20 January 2009

Barack Obama, the 44th president of the United States, brings a life story unlike that of any previous U.S. leader. The biracial son of a Kenyan father and a white mother from the American heartland, Obama shot to national prominence with a well-received keynote speech at the Democratic National Convention in 2004, in which he said:
There’s not a liberal America and a conservative America — there’s the United States of America. There’s not a black America and white America and Latino America and Asian America; there’s the United States of America. … We are one people, all of us pledging allegiance to the Stars and Stripes, all of us defending the United States of America.
Obama was elected to the U.S. Senate from the state of Illinois that year. Just four years later, he clinched the Democratic nomination for the White House and won the presidential election against Republican candidate Senator John McCain.
The Early Years
Barack Obama’s parents came from vastly different backgrounds. His mother, Ann Dunham, was born and raised in small-town Kansas. After her family moved to the Hawaiian Islands, she met Barack Obama Sr., a Kenyan scholarship student enrolled at the University of Hawaii. The two married in 1959, and on August 4, 1961, Barack Obama Jr. was born in Honolulu. Two years later, the senior Obama left his young family, first for graduate study at Harvard and then for a job as a government economist back in Kenya. Ann and Barack Sr. divorced, and the young Obama met his father again only once, at age 10.
When Obama was six years old, his mother remarried, this time to an Indonesian oil executive. The family moved to Indonesia, and Obama spent four years attending school in the capital city of Jakarta. He eventually returned to Hawaii and went to secondary school there while living with his maternal grandparents.

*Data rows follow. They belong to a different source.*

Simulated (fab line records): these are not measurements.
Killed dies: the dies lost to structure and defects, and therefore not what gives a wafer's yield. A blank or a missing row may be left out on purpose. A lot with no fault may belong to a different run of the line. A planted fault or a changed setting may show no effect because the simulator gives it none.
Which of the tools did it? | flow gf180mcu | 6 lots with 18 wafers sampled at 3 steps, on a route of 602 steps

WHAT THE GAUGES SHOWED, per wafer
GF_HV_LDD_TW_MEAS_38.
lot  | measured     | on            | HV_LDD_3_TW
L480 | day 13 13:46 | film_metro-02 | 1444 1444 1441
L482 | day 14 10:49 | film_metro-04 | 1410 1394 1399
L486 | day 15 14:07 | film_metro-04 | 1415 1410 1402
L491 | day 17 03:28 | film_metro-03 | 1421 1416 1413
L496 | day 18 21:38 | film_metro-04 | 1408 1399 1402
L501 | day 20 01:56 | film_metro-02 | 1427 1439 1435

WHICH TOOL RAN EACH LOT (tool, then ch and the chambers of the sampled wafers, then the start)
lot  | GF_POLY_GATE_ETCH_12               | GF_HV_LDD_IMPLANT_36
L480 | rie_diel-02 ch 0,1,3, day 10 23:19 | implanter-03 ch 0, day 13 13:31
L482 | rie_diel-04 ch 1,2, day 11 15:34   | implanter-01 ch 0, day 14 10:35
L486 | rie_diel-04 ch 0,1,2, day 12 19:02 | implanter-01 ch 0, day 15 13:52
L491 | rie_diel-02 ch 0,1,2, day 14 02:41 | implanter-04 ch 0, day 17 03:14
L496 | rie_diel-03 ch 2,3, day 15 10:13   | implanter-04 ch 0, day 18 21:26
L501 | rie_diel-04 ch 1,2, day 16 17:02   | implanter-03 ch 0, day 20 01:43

Obama left Hawaii to attend Occidental College in Los Angeles for two years. He later moved to New York City and earned a bachelor of arts degree from Columbia University in 1983.
Called to Public Service
Obama began his career as a financial writer with an international consulting firm in New York, but left that job in 1985 and headed to Chicago. There, he worked as a community organizer for a coalition of local churches to help rebuild communities devastated by the closure of local steel plants.
After three years of this work, Obama decided to attend Harvard Law School, where he distinguished himself by being elected the first African-American president of the prestigious Harvard Law Review and graduating magna cum laude in 1991.

Obama returned to his adopted hometown of Chicago, where he practiced civil rights law, taught constitutional law at the University of Chicago, worked on voter registration in Chicago to help Democratic candidates In 1992 he married Michelle Robinson, another Harvard Law graduate. Barack and Michelle Obama have two daughters, Malia, 10, and Sasha, 7.
Obama made his first run at elective office in 1996, winning a seat in the Illinois State Senate. His legislative accomplishments over the next eight years in the state senate included campaign finance reform, tax cuts for the working poor, and improvements to the state’s criminal justice system.
The National Stage
After an unsuccessful run for the U.S. Congress in 2000, Obama ran for the U.S. Senate in 2004. He easily captured the Democratic nomination, winning a greater share of the vote — 53 percent — than his six opponents combined.
His speech at the 2004 Democratic National Convention, with its soaring, polished language on the need to transcend partisan divisions and its call for a “politics of hope” rather than a politics of cynicism, catapulted Obama into the national media spotlight. He went on to win handily in the Senate race that autumn, capturing an overwhelming 70 percent of the popular vote.
Running for President
The long Democratic primary election campaign of 2008, with elections or caucuses in all 50 U.S. states, was historic in several ways. African-American and women candidates had run for the presidency before, but this time the two front-runners were a woman and an African American.
The Obama camp’s innovative strategy of targeting states that used caucuses rather than primaries to select delegates and focusing on smaller states that traditionally voted Republican in the general election paid off; he clinched the Democratic Party nomination and went on to defeat Republican John McCain for the presidency.
An Obama Presidency
Barack Obama is the among the youngest U.S. presidents. Born toward the end of the 1946-1964 baby-boom generation, he is the first president to have come of age in the 1980s. The atmosphere in which he grew up was markedly different from the socially tumultuous 1960s that shaped the outlook of earlier baby boomers.
The New Yorker magazine’s Larissa MacFarquhar offered one theory on Obama’s noticeable appeal across traditional political lines. “Obama’s voting record is one of the most liberal in the Senate,” she observed, “but he has always appealed to Republicans, perhaps because he speaks about liberal goals in conservative language.”
The Washington Post political columnist E.J. Dionne may have summed up perfectly the serendipitous confluence between Obama’s candidacy and the American zeitgeist when he wrote:
Change, not experience, was the order of the day. Sweep, not a mastery of detail, was the virtue most valued in campaign oratory. A clean break with the past, not merely a return to better days, was the promise most prized.